Bug #21870
openRegexp: Warnings when using slightly overlapping \p{...} classes
Description
$VERBOSE = true
# warning: character class has duplicated range: /[\p{Word}\p{S}]/
regex = /[\p{Word}\p{S}]/
As far as I can tell this is a perfectly valid and non-redundant set of unicode properties, but I am still being spammed with warnings. Using /(?:\p{Word}|\p{S})/ is kind of a workaround, but it is slower (see benchmarks below), and also less clear.
They do overlap somewhat, but I think the deeper issue is there is not a convenient way to express this without falling back to raw unicode ranges.
For a similar example, consider /[\p{Word}\p{Cf}]/, which overlap precisely on ZWJ and ZWNJ. Even with this very small overlap, Ruby issues a warning, despite neither class being removable without changing the meaning of the regexp. The regexp is valid and as far as I can tell has no practical issues - Onigmo seems to be capable of intersecting overlapping codepoint ranges.

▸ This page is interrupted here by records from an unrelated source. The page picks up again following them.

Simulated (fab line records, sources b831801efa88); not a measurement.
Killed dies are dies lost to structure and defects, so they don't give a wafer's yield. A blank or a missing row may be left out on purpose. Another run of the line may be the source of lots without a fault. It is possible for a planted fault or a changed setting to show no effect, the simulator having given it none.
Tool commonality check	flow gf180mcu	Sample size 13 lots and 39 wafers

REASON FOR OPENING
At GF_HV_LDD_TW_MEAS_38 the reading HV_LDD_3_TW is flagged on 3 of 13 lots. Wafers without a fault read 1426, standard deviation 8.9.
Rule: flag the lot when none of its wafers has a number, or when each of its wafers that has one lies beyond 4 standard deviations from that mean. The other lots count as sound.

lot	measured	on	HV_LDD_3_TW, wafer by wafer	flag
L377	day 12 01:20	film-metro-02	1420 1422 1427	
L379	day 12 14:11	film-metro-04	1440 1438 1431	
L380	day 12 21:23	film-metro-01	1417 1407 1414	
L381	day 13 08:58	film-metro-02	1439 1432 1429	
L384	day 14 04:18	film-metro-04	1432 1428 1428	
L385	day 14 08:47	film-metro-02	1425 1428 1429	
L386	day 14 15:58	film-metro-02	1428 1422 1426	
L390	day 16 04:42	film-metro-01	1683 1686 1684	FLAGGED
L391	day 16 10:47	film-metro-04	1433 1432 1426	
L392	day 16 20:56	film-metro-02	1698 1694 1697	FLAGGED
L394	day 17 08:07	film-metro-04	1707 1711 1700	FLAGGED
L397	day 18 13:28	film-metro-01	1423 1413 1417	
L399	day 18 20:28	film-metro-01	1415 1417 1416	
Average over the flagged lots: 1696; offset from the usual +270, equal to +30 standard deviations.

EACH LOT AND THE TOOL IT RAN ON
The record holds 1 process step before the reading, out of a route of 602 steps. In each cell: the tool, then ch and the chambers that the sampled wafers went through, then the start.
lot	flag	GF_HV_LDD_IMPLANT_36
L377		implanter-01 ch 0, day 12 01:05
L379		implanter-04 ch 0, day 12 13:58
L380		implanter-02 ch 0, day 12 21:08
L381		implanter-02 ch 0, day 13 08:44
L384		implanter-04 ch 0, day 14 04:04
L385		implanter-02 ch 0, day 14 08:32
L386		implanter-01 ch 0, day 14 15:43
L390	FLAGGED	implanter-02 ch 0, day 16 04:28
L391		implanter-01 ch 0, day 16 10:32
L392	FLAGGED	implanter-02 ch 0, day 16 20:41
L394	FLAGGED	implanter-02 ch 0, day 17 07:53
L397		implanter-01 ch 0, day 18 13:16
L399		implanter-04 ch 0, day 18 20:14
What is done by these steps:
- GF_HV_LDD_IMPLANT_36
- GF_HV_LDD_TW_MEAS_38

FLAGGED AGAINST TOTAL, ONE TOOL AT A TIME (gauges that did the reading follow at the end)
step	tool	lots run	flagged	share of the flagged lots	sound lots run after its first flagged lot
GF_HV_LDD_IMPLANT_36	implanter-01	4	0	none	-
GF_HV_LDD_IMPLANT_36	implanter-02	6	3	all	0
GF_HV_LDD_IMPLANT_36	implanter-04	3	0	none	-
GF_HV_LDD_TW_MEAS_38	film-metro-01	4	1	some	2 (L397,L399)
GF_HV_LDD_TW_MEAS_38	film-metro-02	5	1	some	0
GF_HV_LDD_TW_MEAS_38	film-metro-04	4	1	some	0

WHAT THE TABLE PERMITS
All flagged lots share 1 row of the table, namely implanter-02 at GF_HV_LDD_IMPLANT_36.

This warning was introduced back in 2009 with #1831, to help surface instances of things like /[:lower:]/ instead of /[[:lower:]]/, but even then the reporter suggested only warning if the class both begins and ends with :.
Is it appropriate to warn here? Is this a job best left to a static linter like Rubocop, which didn't exist at the time #1831 was opened? Or perhaps would it be better to warn only in the very specific case that #1831 was opened to address?